The collection, valued conservatively at $500 million, was
stalked by a dozen major museums, including the National Gallery
of Art, Guggenheim, and Tate, until Raymond Nasher decided
to keep it in the city where he'd made his fortune as a shopping
center developer—and foot the project's $70 million bill himself.
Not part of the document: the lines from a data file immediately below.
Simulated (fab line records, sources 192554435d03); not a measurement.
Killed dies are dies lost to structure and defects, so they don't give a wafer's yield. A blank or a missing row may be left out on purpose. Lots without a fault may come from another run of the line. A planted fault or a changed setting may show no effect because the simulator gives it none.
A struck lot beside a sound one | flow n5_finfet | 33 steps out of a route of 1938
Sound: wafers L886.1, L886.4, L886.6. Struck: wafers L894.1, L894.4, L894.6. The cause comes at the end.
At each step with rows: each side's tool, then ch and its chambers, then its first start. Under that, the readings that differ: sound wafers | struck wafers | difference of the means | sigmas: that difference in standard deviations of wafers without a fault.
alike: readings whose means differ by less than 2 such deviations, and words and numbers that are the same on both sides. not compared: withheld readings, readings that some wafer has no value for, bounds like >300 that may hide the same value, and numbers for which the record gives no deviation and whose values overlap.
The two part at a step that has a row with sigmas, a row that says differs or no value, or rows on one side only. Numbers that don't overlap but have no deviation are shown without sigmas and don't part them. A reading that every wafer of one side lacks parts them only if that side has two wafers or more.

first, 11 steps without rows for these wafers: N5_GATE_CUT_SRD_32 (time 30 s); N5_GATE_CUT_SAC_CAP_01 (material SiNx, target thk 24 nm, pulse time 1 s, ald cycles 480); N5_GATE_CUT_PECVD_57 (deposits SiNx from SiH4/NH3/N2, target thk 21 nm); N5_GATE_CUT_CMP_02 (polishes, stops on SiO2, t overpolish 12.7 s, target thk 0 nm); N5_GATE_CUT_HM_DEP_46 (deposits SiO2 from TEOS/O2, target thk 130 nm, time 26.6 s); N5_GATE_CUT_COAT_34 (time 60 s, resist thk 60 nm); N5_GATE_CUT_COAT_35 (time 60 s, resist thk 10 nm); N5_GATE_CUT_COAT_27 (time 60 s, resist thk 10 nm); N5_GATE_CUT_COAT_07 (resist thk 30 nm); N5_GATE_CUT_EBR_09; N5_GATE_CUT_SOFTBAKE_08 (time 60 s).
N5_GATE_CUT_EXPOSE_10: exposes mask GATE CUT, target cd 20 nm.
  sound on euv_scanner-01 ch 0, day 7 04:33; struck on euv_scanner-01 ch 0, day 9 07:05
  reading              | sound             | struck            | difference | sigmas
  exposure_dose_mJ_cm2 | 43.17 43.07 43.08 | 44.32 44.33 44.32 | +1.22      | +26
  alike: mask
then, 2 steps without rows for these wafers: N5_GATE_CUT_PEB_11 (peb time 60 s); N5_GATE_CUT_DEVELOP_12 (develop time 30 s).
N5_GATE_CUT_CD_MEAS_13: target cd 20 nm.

He says he chose Renzo Piano for the
architect's understanding of art, as well as materials and
construction. Right on all counts. The center synthesizes
art, architecture, and engineering, replacing bold form with
the subtler pleasures of light, texture, and proportion. A
building of lapidary precision, it represents Piano at his
most self-effacing and exacting. Every minute detail, from
arcing vaults to stone joints, has been thought through. Only
the large gallery windows seem conventional, more akin to
a fancy department store than a museum.
The Nasher Center is an essay in what
Italians call sprezzatura, the art that conceals art. Ducts,
cables, and sophisticated electronic gear lie crammed within
its thin travertine walls, but nothing shows. The aluminum
sunscreens are technical tours de force with the simplicity
of egg cartons. The granite benches in the garden conceal
pumps and electrical boxes; even the loading dock is tucked
out of sight, as if trash collection were a purely hypothetical
activity.
The plan of the building, a 55,000-square-foot
pavilion, is simplicity itself: five vaulted bays, three housing
art and one each for a restaurant and museum shop. The lower
level contains a library and additional galleries, as well
as an auditorium opening onto the garden. On the exterior,
the travertine looks weathered and mottled, as if it had just
come from the quarry, while on the interior, its polished,
mitered surfaces, reminiscent of fine cabinetry, quietly complement
the art. White oak floors, creamy travertine, silvery aluminum,
and "extra-white" glass form the entire palette:
No bright colors, sharp contrasts, or, conversely, bland uniformity.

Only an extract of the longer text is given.